Texts by Sebatián Diáz Morales, Philippe-Alain Michaud, Malena Sauto.

Graphic design: Roosje Klap.
published in June 2018
trilingual edition (English / French / Spanish)
16,7 x 24 cm (softcover)
176 pages (color & b/w ill.)
€24.00
ISBN: 978-3-943514-85-8
EAN: 9783943514858
in stock
 
Sebastián Diáz Morales films and videos show that reality is nothing more than a figment of the imagination. Every figure and every narrative in them is a metaphor for the boundary between reality and fiction. This catalogue documents three recents video works by the Argentinian artist.
In the trilogy of videos portraited in this book, Insight, Suspension and The Lost Object, the artist invites us to suspend ourselves in a dream-like scenario dominated by lighting effects. We do not enter a dark room but an atmosphere subject to the different beams of light shining all around us.
That is the point, to throw light on the unknown, or on what we take for granted as natural when in fact it is nothing more than an impoverished fallacy. Or maybe it is simply about shining a light on ourselves as subjects and returning to the true essence of things: beauty, surprise, novelty and illusion.
The unknown.
Published on the occasion of Sebastián Diáz Morales' exhibition “Ficcionario IV”, Museum für Gegenwartskunst Siegen, from October 14 to June 5, 2017, and the 57th International Exhibition of visual arts – La Biennale di Venezia, from May 13 to November 26, 2017.

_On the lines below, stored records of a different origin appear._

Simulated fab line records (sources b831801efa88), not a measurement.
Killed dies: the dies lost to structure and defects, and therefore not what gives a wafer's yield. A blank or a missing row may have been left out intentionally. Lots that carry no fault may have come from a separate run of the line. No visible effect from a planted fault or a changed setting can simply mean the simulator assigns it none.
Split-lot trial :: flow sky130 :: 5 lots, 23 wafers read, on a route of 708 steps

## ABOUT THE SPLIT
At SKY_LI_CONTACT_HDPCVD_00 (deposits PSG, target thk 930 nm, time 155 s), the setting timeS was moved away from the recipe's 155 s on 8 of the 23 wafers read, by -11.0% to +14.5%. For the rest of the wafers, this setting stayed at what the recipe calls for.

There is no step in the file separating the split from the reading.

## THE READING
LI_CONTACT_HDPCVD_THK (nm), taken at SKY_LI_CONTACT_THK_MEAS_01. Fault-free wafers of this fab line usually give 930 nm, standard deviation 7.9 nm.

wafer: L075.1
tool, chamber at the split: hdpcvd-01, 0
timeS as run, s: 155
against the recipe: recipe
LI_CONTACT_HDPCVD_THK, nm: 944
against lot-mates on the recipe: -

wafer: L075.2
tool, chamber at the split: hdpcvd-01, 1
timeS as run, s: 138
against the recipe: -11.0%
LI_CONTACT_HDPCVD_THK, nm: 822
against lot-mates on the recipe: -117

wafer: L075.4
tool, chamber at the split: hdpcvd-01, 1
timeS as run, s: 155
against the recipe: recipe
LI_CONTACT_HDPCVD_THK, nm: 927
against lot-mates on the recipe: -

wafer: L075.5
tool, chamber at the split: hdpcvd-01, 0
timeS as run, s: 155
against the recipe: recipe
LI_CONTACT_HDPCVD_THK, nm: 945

Sebastián Diáz Morales (born 1975 in Comodoro Rivadavia, Argentina, lives and works in Amsterdam) is a video artist. Morales works with various filmic techniques, for example montage, cartoon-like dissociations or slow motion. Sound also plays a leading part, whether in the form of noise or film music. Some of the works are reminiscent of science fiction. Their narrative style and dialogues are of a minimalist character, yet their imagery evokes associations by which the viewer discovers a new take on reality.